Statistics analyzes data in two primary ways, the first is called descriptive statistics which describes and summarizes the data. Often this will include things like: the mean, standard error, or standard deviation. Also statistics can attempt to infer relationships between the data collected and various hypothesis or populations, this is called inferential statistics. Both descriptive and inferential statistics comprise applied statistics. There is also a discipline called mathematical statistics, which is concerned with the theoretical basis of the subject.

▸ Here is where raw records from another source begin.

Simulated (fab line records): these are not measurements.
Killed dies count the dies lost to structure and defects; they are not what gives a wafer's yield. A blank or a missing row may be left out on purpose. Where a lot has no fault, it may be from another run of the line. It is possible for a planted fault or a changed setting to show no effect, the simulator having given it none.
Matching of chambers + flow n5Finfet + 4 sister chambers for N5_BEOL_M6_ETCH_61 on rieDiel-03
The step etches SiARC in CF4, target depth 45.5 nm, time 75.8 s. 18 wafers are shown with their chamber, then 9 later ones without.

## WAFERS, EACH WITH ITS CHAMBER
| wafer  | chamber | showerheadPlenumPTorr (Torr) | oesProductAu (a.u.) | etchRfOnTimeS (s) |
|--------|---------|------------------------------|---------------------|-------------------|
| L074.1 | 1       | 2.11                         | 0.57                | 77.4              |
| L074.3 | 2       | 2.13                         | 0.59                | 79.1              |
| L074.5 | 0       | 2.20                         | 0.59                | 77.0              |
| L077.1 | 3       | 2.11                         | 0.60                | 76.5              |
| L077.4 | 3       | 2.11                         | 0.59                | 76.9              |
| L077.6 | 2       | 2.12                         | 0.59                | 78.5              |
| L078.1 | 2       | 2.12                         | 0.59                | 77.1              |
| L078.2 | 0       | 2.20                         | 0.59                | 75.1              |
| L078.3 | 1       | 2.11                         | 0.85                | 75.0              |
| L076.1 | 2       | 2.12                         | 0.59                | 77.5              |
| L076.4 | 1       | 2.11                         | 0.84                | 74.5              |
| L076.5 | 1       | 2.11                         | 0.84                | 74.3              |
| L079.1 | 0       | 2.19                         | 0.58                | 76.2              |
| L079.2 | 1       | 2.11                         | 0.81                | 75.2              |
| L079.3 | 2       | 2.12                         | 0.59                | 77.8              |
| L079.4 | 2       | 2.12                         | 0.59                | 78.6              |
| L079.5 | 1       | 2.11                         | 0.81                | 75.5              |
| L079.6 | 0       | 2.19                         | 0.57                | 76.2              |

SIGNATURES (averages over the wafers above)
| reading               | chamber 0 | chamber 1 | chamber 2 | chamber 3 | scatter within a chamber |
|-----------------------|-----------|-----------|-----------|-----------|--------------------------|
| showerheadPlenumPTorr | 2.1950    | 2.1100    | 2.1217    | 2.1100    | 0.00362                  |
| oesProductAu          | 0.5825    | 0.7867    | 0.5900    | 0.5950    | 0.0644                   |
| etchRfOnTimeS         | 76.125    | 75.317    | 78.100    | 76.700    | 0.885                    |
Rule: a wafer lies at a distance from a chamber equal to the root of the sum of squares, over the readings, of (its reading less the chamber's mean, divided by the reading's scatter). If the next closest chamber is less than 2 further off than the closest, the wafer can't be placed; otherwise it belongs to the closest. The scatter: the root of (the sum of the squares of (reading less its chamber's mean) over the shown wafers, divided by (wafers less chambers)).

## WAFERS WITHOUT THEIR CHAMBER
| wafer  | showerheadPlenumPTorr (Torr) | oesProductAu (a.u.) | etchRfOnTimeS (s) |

Statistics takes its name from the fact that it was traditionally taught to monarchs to enable them to manage affairs of state.
Contents
Frequentist Approaches
Frequentist approaches are often referred to as classical approaches because it is the oldest and most used method of statistical analysis. The heart of this approach is to try and understand data as a relative frequency or ratio of a particular occurrence out of a total possible number of occurrences. For example, a frequentist would describe the number of times a coin turns up heads as a ratio of total number of heads out of total number of flips.
Descriptive statistics
Frequentist approahces to descriptive statistics mostly involve averaging. For example, the mean of a sample is calculated as the total value of all observations divided by total number of trials, and the standard error is calculated by taking the total error size for all samples and dividing by total number of trials.
These methods stem from the view of data as ratios probabilities.
Inferential statistics
Frequentist approaches to inferential statistics primarily involve trying to compare descriptive statistics of two data sets to determine if they are significantly different. One of the most common approaches is to test a given data set against a null hypothesis or the data set that would be created if the values were the result of random chance alone. For example, if a given head came up 9 times as heads and 1 time as tails you would compare the number of heads, 9, to the number of heads that would be expected if chance alone was operating, or 5.
Testing against the null hypothesis is sometimes referred to as an omnibus test since it is testing the idea that a given data set is the result of anything other than chance. Often it is much more desirable to test specific data sets against each other.
Bayesian Approaches
Bayesian statistics is a method of applying Bayes equation to data analysis. One of the biggest difference between Bayesian approaches and frequentist approaches is that Bayesians attempt to determine the probability that a given hypothesis is true given the data, while frequentist attempt to define the probability of getting the data given that a particular hypothesis is true.
Bayesian approaches are becoming more and more popular in science because what most people are interested in is the probability of proposed hypothesis no the probability of the data. However, Bayesian methods have come under fire from many frequentist proponents. There is actually a very heated debate in statistical circles about the respective validity of both methods. The primary complaint leveled at Bayesian statistics is that it must use a prior probability of a hypothesis in its analysis. Often this prior is not known out right and assigned seemingly arbitrary values based on particular distributions such as the uniform distribution or beta distribution.
Descriptive statistics
Bayesian methods all use Bayes equation, this applies for both descriptive and inferential statistics. To find such things as the mean and standard deviation first a prior probability for all means and standard deviations must be assigned. In practice this usually means assigning uniform probabilities to values equally spaced between what we think is the minimum and maximum values for the statistic we are interested in (the number of values depends on the grid density, which is proportional to accuracy and inversely proportional to computation time). Then a likelihood of each value is then calculated based on the data and then Bayes equation is used to assign a posterior probability for each value. These posterior probabilities can be plotted as a probability density function (PDF) to see the various probabilites for the value given the data, or often simply the value with the highest posterior probability is simply chosen.
Inferential statistics
Inferential statistics in Bayesian methods looks much the same as descriptive statistics since both use the Bayes equation and the same basic approach. To compare to means you would calculate the PDF for each data set then subtract them from each other to figure out the probability that they differ.
In order to compare hypothesis Bayesian model selection is often used. This is when each hypothesis you want to test is assigned a prior probability, and then the likelihood of the data given each hypothesis being test is calculated. You can then us Bayes equation to determine the relative probabilities that each hypothesis is correct. This method is almost always testing relative probabilites since to calculate and absolute probability would require knowing every possible hypothesis. Usually this is not possible, but sometimes the subset is finite enough it can be tested.
Because of the large number of calculations needed for model selection Bayesian approaches have only became practical and popular with the advent of computers. But even with the most modern computers available many Bayesian models remain computational intractable. Recent developments in applying Markov chain Monte Carlo methods to these problems have lead to promising results.